World Earth Day 2021

World Earth Day 2021

Think sustainable style is expensive, or ‘uncool’? Think again. In light of World Earth Day on 22 April, we’ve rounded up the best ethical, stylish and affordable fashion offerings on the King’s Road. And there are plenty of them!


Yes, you read that right. The arbiter of Scandi cool-girl is opening on the King’s Road oh-so soon; 13 April, save the date. Arguably the biggest fashion label to come out of Denmark in recent years, Ganni is run by husband-and-wife duo, creative director Ditte Reffstrup and CEO Nicolaj Reffstrup. Although they don’t identify as a sustainable brand, due to the inherent need for newness in the fashion industry, they do consider themselves committed to making better choices every day, across the business, to minimise its social and environmental impact. Inspired by the cycling culture underpinning Danish cities, even the prettiest designs are always underpinned with practicality. And it works so very well. Run, don’t walk…

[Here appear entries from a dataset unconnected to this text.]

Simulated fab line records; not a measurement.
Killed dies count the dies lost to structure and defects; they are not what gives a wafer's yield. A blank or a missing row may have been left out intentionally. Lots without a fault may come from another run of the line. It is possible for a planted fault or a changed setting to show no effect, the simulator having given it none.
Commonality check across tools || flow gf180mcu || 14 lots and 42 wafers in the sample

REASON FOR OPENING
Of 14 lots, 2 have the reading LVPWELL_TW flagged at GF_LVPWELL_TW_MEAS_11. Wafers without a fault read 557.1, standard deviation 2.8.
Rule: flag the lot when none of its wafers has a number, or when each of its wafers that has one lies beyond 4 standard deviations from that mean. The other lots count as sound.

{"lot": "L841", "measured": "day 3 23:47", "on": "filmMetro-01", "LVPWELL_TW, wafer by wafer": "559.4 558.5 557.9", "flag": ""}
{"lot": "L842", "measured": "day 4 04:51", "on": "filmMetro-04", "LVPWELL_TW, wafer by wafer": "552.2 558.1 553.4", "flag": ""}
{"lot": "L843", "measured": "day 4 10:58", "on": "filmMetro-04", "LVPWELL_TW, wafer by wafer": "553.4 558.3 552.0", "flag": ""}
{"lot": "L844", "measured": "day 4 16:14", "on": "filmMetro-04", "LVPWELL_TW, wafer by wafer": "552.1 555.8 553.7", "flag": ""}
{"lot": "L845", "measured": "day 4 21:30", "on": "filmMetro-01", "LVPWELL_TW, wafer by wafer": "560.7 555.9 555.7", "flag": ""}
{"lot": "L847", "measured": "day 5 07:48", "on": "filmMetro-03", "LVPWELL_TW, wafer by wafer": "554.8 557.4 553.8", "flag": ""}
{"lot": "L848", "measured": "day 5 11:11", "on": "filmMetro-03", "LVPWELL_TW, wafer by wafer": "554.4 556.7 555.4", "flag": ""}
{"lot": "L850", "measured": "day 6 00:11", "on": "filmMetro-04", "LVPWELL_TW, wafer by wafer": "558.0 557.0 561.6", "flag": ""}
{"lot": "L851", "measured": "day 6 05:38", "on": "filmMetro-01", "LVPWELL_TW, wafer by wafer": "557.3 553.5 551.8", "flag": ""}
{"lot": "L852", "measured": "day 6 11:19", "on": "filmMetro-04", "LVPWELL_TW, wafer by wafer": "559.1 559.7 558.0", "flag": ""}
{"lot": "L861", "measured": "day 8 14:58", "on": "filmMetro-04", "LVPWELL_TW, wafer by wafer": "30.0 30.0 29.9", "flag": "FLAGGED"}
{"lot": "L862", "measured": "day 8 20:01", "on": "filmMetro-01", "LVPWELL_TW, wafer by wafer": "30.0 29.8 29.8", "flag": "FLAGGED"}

94 King’s Road, London SW3 4TZ

Sweaty Betty

With a pledge to remove all single-use plastic from the business by 2025 and using only 100% recyclable packaging right now, Sweaty Betty is aiming for its activewear to be as good for the planet as it is for your fitness regime. By the end of 2021, it’s aiming for 38% of products to make from either natural or recycled fabrics, using sustainable processes. And did you know you can bring your unwanted leggings (from any brand) into store to get them recycled with SOEX, a textiles factory with a zero-waste policy? Plenty of sustainable excuses to get back into a regular workout routine.

125 King’s Road, London SW3 4pW


Through the cleverly named ‘Philanthropie’ scheme, Anthropologie aims to support it’s cultural, environmental and charitable causes through various initiatives. It’s support the TRAID 23% Campaign since 2019 which encourages Londoners to put their unwanted clothes back into circulation (it’s estimate that an average of 23% of our garments remain unworn in our wardrobes). The clothes bank in the King’s Road store is a permanent fixture, helping you to recycle your unwanted items easily.

131-141 King’s Road, London SW3 4PW

Jimmy Fairly 

All that lockdown screen time got you looking for new specs? For sustainable style, look further than Jimmy Fairly. At the start of 2021, the eyewear brand announced that all new collections will be made of Bio Acetate, combining the look of acetate with a biodegradable composition. And, it’s no stranger to ethical business models: the Buy One, Give One solidarity programme is over 10 years old and has seen 600,000 pairs of glasses donated, to date.

170 King’s Road, London SW3 4UP


Once synonymous with fast fashion, high street behemoth ZARA is cleaning up its act. The new Join Life label puts the focus on longevity, quality fabrics and transparent sourcing rather than simply meeting the latest trends. All pieces under the initiative are made with less environmentally impactful fabrics, such as organic cotton, Tencel™ or recycled polyester. And, by 2025, the brand is looking to have increased its usage of plant-based fibres by 100%.

65 Duke of York Square, London SW3 4LY


COS is looking holistically at its sustainability model, from the impact of fabrics used to the people behind the products. In 2020, 76% of materials were sustainably sourced, and there are even more ambitious goals for this year: 100% sustainably sourced or recycled materials. COS is also one of the very few brands of its size to use its own leftover cutting waste to create new pieces, repurposing leftover fabrics and limited the amount that ends up in landfill.